Data Pipeline

Use Data Pipeline to sync Stripe data to a data warehouse.

Data Pipeline is a no-code product that sends all your Stripe data to a variety of data storage destinations. This lets you centralise your Stripe data with other business data to help close your books and get more detailed business insights. If you have questions regarding support for your data destination, contact Stripe support.

With Data Pipeline, you can:

Automatically export your complete Stripe data in a fast and reliable manner.
Stop relying on third-party extract, transform, and load (ETL) pipelines or home-built API integrations.
Combine data from all your Stripe accounts into one data warehouse.
Integrate Stripe data with your other business data for more complete business insights.

Caution

Because of data localisation requirements, Stripe doesn’t offer Data Pipeline services to customers, businesses, or users in India.

Destination support

Stripe Data Pipeline supports two variations of destinations:

Data warehouses (Snowflake, Amazon Redshift)
- For data warehouse destinations, Stripe sends a data share to your data warehouse.
- After you accept the data share, you can access your core Stripe data in Snowflake or Amazon Redshift within 12 hours.
- After the initial load, your Stripe data refreshes regularly, delivering a full load of data every 3 hours.
Cloud storage (Google Cloud Storage, Azure Blob Storage, Amazon S3)
- For our cloud storage destinations, Stripe sends Parquet files directly to a cloud storage location you own.
- After the initial load, your Stripe data refreshes regularly, delivering a new full load of your data every 3 hours.

Database schemas

Your warehouse data is split into two database schemas based on the API mode you used to create the data.

Schema name	Description
`STRIPE`	Data populated from live mode
`STRIPE_TESTMODE`	Data populated from sandboxes and test mode

If you share data from multiple Stripe accounts with the same data warehouse, you can identify these separately. Every table has a merchant_id column, which allows you to filter the data by account.

Use Organisations to manage multiple data pipelines

If you use Organisations, you can see all of the accounts that are sharing data externally. You can :

Create a new data pipeline if you have the Super Administrator or Administrator roles.
Add an account to an existing data warehouse setup without extra verification.
Unsubscribe one or more accounts from a data pipeline.
Delete the pipeline setup.

If you remove an account from an organisation, your data share stops immediately for that account.

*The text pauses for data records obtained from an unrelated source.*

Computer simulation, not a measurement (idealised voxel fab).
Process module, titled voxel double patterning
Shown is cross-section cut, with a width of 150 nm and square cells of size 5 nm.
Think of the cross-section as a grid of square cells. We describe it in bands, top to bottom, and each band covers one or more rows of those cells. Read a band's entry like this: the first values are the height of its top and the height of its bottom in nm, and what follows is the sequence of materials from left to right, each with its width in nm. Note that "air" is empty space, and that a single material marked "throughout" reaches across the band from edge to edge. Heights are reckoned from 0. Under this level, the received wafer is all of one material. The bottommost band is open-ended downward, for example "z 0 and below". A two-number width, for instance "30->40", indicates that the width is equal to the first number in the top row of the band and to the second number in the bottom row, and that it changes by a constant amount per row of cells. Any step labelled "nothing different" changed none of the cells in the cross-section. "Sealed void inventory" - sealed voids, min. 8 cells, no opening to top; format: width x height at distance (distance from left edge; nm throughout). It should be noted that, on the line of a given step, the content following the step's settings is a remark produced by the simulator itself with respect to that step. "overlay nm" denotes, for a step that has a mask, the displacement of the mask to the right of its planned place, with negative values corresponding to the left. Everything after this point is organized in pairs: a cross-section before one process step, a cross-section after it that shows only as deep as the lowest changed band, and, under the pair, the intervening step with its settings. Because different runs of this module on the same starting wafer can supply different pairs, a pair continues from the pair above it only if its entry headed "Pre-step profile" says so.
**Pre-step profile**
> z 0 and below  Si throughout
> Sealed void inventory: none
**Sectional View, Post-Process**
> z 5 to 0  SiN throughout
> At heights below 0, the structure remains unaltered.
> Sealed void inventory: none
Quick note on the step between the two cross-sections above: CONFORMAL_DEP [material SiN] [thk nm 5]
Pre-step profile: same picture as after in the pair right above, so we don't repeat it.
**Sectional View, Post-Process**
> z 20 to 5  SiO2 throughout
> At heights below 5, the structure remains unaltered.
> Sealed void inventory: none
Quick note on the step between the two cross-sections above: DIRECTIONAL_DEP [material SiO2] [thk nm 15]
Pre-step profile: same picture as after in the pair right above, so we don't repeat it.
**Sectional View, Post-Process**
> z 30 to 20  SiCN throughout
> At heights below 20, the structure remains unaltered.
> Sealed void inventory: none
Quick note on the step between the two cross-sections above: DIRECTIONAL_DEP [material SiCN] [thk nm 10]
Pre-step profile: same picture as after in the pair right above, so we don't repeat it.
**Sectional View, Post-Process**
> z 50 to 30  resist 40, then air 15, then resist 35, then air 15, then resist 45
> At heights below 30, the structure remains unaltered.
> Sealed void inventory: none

Combine proprietary and Stripe data

In some cases, you might want to combine information from your proprietary data with Stripe data. The following schema shows an orders table that lists data about an order for a company. This table doesn’t contain data regarding transaction fees or payouts because that data exists solely within Stripe.

date	order_no	stripe_txn_no	customer_name	price	items
14/08/2025	1	bt_xcVXgHcBfi83m94	John Smith	5	1 book

In Stripe, the balance_transactions table contains the following information, but lacks proprietary data regarding customer names and items purchased:

id	amount	available_on	fee	net	automatic_transfer_id
bt_xcVXgHcBfi83m94	500	14/08/2025	50	450	po_rC4ocAkjGy8zl3j

To access your proprietary data alongside your Stripe data, combine the orders table with Stripe’s balance_transactions table:

select
  orders.date,
  orders.order_no,
  orders.stripe_txn_no,
  bts.amount,
  bts.fee,
  bts.automatic_transfer_id
from mycompany.orders join stripe.balance_transactions bts
on orders.stripe_txn_no = bts.id;

After it completes, the following information is available:

date	order_no	Stripe_txn_no	amount	fee	automatic_transfer_id
14/08/2025	1	bt_xcVXgHcBfi83m94	500	50	po_rC4ocAkjGy8zl3j

Datasets

You can see a list of available datasets under Datasets in the schema documentation.

Available datasets might vary by region, subject to local product availability and regulations. Data Pipeline separately shares each dataset, which contains one or more warehouse tables, as data becomes available. Data Pipeline updates some tables on different schedules based on the availability of new data. See data freshness for more information on available datasets and refresh schedules.

Sandbox support

You can use a sandbox, which is a risk-free environment, to test Data Pipeline functionality. With a sandbox, you can assess data synchronisation without affecting your live production data. During testing, any free trial of Data Pipeline remains unaffected, ensuring you’re never billed for sandbox activities.

To view sandbox data, access the TESTMODE schema, and filter by your specific sandbox merchant ID. This setup allows you to analyse your test data alongside your existing analytics without financial implications.

For more detailed guidance on setting up and managing sandboxes, see Sandboxes.

Turn off Data Pipeline

You can turn off Data Pipeline in the Dashboard by clicking Manage plan.